The Fifth Circuit recently decided Jarkesy v. Sec. & Exch. Comm’n, No. 20-61007, 2022 WL 1563613, at *1 (5th Cir. May 18, 2022). The case has significant implications for the SEC’s use of administrative law judges (ALJs). The majority opinion was written by Judge Elrod and joined by Judge Oldham. Judge Davis penned a dissent. The majority issued three holdings:
We hold that: (1) the SEC’s in-house adjudication of Petitioners’ case violated their Seventh Amendment right to a jury trial; (2) Congress unconstitutionally delegated legislative power to the SEC by failing to provide an intelligible principle by which the SEC would exercise the delegated power, in violation of Article I’s vesting of “all” legislative power in Congress; and (3) statutory removal restrictions on SEC ALJs violate the Take Care Clause of Article II.
SEC ALJs perform substantial executive functions. The President therefore must have sufficient control over the performance of their functions, and, by implication, he must be able to choose who holds the positions. Two layers of for-cause protection impede that control; Supreme Court precedent forbids such impediment.
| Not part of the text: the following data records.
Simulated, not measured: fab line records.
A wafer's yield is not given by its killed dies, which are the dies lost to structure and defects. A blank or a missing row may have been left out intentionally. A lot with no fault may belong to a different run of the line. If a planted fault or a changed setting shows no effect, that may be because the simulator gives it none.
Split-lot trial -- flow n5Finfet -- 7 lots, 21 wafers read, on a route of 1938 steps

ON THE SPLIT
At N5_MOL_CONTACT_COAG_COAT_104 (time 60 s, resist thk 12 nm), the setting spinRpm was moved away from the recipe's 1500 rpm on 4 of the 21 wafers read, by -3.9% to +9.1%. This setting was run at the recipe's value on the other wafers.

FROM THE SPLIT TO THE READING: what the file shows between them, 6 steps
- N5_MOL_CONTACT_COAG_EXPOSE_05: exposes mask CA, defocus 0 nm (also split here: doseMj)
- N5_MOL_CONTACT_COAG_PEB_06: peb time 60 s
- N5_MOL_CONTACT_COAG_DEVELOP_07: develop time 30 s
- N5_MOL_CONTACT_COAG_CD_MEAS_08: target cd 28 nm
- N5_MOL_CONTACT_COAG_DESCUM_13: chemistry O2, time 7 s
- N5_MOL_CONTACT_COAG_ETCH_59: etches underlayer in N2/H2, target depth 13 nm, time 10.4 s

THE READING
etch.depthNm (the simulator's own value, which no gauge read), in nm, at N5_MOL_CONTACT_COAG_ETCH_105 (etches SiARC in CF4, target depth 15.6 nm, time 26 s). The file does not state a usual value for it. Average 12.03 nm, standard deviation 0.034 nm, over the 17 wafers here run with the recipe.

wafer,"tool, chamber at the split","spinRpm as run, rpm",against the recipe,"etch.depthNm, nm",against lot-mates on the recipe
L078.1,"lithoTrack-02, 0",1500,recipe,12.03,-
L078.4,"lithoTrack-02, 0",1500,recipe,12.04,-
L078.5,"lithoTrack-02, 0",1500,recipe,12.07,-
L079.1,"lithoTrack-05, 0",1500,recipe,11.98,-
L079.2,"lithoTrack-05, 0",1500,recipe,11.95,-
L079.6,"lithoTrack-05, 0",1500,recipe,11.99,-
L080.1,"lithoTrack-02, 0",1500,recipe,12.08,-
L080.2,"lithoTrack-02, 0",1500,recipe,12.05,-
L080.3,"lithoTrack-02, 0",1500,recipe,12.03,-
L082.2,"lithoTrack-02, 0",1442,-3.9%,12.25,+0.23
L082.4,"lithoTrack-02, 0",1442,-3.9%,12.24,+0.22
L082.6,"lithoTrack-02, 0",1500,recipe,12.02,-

This may not be a particularly big deal. Two judges on one panel of one appeals court found that one small part of what the SEC does is an unconstitutional delegation of power. It is possible that this decision is fairly narrow: Congress did delegate this decision — about whether to bring cases in federal courts or its own forums — to the SEC, fairly recently, without any guidance at all, which is unusual. Perhaps the “intelligible principle” standard allows the SEC to do all of its other rulemaking (because Congress has mostly given it some broad guidance about protecting investors in the public interest, and because SEC rules do help to fill in a fairly detailed statutory system), but not to make this particular decision. Still. I think the Fifth Circuit went out of its way to find a nondelegation problem because the Supreme Court has changed and now there will be a lot more courts finding a lot more nondelegation problems. I think this might be a sign of where things are going.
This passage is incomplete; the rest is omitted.